In case of split-complex numbers it is easier to get the reverse triangle inequality than the usual one!
Let us restrict our attention to split-complex numbers $z = a+bj$ with $a^2 \ge b^2$. For them we can define the modulus to be $|z| = \sqrt{a^2-b^2} \in \mathbb{R}^+$. The set of such split-complex numbers form the following blue region on the split-complex plane:
Note that this region is non-convex. So even if both $z_1$ and $z_2$ belong to the blue region, their sum may fall out of this region, and then the modulus $|z_1+z_2|$ will be ill-defined. To fix this issue, we further restrict our attention to one of its convex subregions: either with $a \le 0$ or $a \ge 0$.
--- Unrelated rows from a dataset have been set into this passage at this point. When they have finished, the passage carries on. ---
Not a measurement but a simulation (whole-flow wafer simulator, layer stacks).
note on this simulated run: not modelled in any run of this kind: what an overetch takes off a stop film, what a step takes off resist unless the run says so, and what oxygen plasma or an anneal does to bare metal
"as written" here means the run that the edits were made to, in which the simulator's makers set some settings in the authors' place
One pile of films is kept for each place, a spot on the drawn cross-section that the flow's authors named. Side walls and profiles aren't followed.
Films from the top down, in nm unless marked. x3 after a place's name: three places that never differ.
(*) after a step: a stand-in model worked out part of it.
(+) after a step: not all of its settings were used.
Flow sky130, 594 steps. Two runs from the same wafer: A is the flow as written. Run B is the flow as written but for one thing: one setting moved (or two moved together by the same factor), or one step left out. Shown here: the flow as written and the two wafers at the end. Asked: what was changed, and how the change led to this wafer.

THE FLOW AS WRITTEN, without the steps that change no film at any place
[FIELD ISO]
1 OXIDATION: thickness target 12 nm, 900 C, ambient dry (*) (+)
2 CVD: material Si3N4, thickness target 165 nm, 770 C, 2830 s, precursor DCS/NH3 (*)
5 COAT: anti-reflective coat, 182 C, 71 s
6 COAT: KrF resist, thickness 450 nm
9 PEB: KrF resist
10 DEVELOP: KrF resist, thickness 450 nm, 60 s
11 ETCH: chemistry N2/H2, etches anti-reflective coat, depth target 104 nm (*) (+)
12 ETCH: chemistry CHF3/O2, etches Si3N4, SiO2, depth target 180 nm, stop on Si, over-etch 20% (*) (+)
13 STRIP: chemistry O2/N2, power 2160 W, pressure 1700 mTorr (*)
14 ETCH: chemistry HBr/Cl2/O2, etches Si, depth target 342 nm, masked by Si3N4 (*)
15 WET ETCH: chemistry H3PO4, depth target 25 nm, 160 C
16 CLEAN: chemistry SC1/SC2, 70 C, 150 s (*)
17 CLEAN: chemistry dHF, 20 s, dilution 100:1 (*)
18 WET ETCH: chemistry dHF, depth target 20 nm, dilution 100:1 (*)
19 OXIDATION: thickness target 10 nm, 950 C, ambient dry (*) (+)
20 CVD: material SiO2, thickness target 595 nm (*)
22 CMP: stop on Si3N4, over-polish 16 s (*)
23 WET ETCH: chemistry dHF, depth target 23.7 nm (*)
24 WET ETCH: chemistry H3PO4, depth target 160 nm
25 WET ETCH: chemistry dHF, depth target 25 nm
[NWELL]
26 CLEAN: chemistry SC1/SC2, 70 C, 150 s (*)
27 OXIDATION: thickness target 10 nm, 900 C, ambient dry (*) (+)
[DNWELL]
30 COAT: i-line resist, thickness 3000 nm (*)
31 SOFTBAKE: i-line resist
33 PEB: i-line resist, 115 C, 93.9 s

Working within one of these subregions (red or green), one can see that for any $z_1 = a_1 + b_1 j$ and $z_2 = a_2 + b_2 j$ the following inequalities hold:
$$
a_1 a_2 \ge b_1 b_2, \quad \quad (a_1+a_2)^2 \ge (b_1+b_2)^2. \tag{*}
$$
Now we start with the obviously true inequality and go step by step:
$$
0 \le (a_1b_2 - a_2 b_1)^2,
$$
$$
-(a_1b_2)^2-(a_2b_1)^2 \le -2a_1a_2b_1b_2,
$$
$$
\color{gray}{ (a_1a_2)^2+(b_1b_2)^2}-(a_1b_2)^2-(a_2b_1)^2 \le \color{gray}{ (a_1a_2)^2+(b_1b_2)^2}-2a_1a_2b_1b_2,
$$
$$
(a_1^2-b_1^2)(a_2^2-b_2^2) \le (a_1a_2-b_1b_2)^2
$$
$$
\Downarrow \text{ using (*)}
$$
$$
\sqrt{(a_1^2-b_1^2)(a_2^2-b_2^2)} \le (a_1a_2-b_1b_2),
$$
$$
2\sqrt{(a_1^2-b_1^2)(a_2^2-b_2^2)} \le 2 a_1a_2-2b_1b_2,
$$
$$
\color{gray}{a_1^2-b_1^2+a_2^2-b_2^2}+ 2\sqrt{(a_1^2-b_1^2)(a_2^2-b_2^2)} \le \color{gray}{a_1^2-b_1^2+a_2^2-b_2^2} + 2 a_1a_2-2b_1b_2,
$$
$$
\left(\sqrt{a_1^2-b_1^2}+\sqrt{a_2^2-b_2^2}\right)^2 \le (a_1+a_2)^2-(b_1+b_2)^2
$$
$$
\Downarrow \text{ using (*)}
$$
$$
\sqrt{a_1^2-b_1^2}+\sqrt{a_2^2-b_2^2} \le \sqrt{(a_1+a_2)^2-(b_1+b_2)^2}.
$$
So we get the reverse triangle inequality:
$$
|z_1|+|z_2| \le |z_1+z_2|.
$$
It is easy to show by induction that if all $\{z_n\}$ belong to the same convex region (red or green), then the reverse triangle inequality still holds:
$$
\sum|z_n| \le \left| \sum z_n \right|.
$$
In contrast to that, the usual triangle inequality $|z_1| + |z_2| > |z_1 + z_2|$ may hold only if $z_1$ and $z_2$ belong to different regions (e.g., $z_1 \in$ red, $z_2 \in$ green). Note that such an arrangement cannot be continued by induction, so it seems that no simple conditions for $\sum|z_n| > \left| \sum z_n \right|$ can be found. I believe that (in case of split-complex numbers with $|z| \in \mathbb{R}^+$) it is more natural to work with the reverse triangle inequality than with the usual one.